Occasionally we’ll get people coming into the planetarium with expensive pieces of paper, wondering if we can show them the star that was purchased in their honor. For over thirty years this romantic scheme has been going on. No, the star that your loved-one bought for you is not officially recognized. So, here’s the skinny on why those name-a-star registry companies should be looked at as entertainment only.
First things first, stars aren’t named the way you and I are named. The reason to give a celestial object a designation or name is to aid in locating, describing, and discussing it. Alphanumeric designations are usually sorted by position, which historically made them easy to look up in catalogues; precise coordinates provide an exact identification.
Names are fine for small groups of well-known objects, like the planets or naked-eye stars, but its not ideal or practical for catalogues of millions of stars. But you’re probably thinking to yourself, “what about stars like Vega and Sirius? They all have unique names.” Hundreds of stars have names for some cultural reasons (mythology, agricultural seasons, navigation, timekeeping, etc.) or scientific reasons (variability, unusual properties, proximity, exoplanet host star, etc.).
So, who comes up with labeling stars? That would be the International Astronomical Union, or the IAU for short.

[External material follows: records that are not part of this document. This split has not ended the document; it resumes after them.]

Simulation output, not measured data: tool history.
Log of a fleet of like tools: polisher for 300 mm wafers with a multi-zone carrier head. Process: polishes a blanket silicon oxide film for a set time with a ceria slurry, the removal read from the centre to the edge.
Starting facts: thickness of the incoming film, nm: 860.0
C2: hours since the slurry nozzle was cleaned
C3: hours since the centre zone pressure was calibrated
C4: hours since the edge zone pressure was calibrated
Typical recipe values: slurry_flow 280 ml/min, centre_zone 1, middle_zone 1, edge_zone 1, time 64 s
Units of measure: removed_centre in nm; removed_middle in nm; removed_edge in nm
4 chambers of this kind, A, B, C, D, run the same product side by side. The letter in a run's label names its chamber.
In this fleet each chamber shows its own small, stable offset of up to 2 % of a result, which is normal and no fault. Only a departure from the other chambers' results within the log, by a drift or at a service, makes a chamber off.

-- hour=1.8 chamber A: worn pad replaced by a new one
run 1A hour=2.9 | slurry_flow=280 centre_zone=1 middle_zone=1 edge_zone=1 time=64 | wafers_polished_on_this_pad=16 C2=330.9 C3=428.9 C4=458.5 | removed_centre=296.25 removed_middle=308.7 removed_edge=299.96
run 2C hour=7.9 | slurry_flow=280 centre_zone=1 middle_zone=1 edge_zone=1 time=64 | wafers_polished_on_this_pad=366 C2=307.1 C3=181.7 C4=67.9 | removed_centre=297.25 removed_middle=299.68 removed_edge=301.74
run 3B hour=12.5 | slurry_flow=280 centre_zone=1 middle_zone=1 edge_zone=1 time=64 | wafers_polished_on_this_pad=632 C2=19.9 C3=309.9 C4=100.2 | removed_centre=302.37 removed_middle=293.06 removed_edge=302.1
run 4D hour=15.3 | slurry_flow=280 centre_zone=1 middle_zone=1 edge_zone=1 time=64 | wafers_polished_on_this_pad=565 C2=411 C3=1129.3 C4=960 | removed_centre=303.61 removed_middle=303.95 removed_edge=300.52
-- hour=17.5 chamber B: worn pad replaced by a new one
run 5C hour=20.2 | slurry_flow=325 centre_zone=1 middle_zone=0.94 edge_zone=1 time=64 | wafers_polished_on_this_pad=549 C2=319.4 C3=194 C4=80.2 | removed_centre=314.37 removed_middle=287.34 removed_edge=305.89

The IAU has formally recognized a couple hundred proper names for stars via the Working Group on Star Names (WGSN) and some exoplanet host stars via the IAU Executive Committee Working Group on Public Naming of Planets and Planetary Satellites. The WGSN is also in the process of cataloguing names of stars from cultures around the world.. Some of these cultural names may eventually be approved as official IAU proper names for these stars. At this point, the focus of the WGSN’s activities is on names of stars of historical, cultural, or astrophysical importance.
These name-a-star registries charge fees for naming stars, sometimes as low as $20. And there are many still operating today. But this is tantamount to fraud because naming stars after people would make it impossible for astronomers to find specific stars. Imagine trying to find a specific John Smith in the United States. Unless you had that person’s social security number, you wouldn’t be able to find them very easily.
What’s really bad is that some of these sites sell “memorial” services. Yes, you can name a star after a deceased loved one. Take note, that none of these “registered” star names are recognized by any official scientific organization.
“But it’s published in the Library of Congress!”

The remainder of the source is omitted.